Consultant: Use TV Channel 6 for Radio

It's time to drop radio's protections for TV Channel 6 and re-purpose that spectrum to the FM band. So says engineering consultant John Mullaney.

In an FCC filing, Mullaney says adding 82 to 88 MHz to the bottom of the FM band would ease overcrowding; the time is also right for the agency to decide if TV Channel 5 should be reallocated to radio as well, he said.

"The assumptions that Channels 2–6 are technically equal to the remaining Channels 7–51 has proved not to be totally accurate," says Mullaney in the filing.

"We believe the problems associated with impulse noise and greater difficulty in compensating for signal cancellations are some of the major reasons why there are only 38 potential [TV] digital allotments under consideration while there are currently 302 analog full-service analog allotments."

Because only eight digital allotments are proposed for TV Channel 6, Mullaney believes, based upon this "extreme underutilization of TV 6, the commission could also consider a shared use of the channel but limit the sharing to just those full-service digital TV allotments currently under consideration."

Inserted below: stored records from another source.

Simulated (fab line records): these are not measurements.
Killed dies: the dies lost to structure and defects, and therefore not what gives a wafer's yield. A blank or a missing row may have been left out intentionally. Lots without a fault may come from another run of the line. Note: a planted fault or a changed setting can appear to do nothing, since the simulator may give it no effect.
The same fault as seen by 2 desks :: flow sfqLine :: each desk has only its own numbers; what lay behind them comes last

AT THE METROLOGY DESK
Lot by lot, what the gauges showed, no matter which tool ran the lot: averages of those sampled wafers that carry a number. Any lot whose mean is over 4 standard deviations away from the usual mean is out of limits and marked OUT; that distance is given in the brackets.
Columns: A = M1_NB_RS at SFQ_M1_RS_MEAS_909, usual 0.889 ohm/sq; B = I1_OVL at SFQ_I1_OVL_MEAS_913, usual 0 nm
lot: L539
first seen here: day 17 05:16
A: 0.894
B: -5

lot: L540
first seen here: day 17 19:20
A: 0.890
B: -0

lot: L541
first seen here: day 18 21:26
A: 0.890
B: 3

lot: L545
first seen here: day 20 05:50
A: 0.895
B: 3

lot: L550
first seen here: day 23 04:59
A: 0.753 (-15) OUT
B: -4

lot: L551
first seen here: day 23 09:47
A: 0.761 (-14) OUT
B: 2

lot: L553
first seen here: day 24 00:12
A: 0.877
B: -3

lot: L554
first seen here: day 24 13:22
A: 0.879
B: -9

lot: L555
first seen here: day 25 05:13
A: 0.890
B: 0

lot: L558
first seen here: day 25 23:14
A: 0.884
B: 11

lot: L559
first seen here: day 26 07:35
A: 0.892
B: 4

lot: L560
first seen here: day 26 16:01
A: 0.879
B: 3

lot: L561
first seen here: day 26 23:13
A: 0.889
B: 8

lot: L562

Many of the recently filed NCE applications for radio allocations either ignored Channel 6 protection or curtailed their proposed power levels to protect those analog channels, he said.

The thousands of applications filed in the recent window, as well as more than 14,000 applications filed in the 2003 FM translator window, demonstrates pent-up-demand for FM spectrum, he argues.

One allocation for a TV channel could be used for up to 30 FM radio stations; such additions could go a long way towards easing short-spacing conditions on the FM band, he states.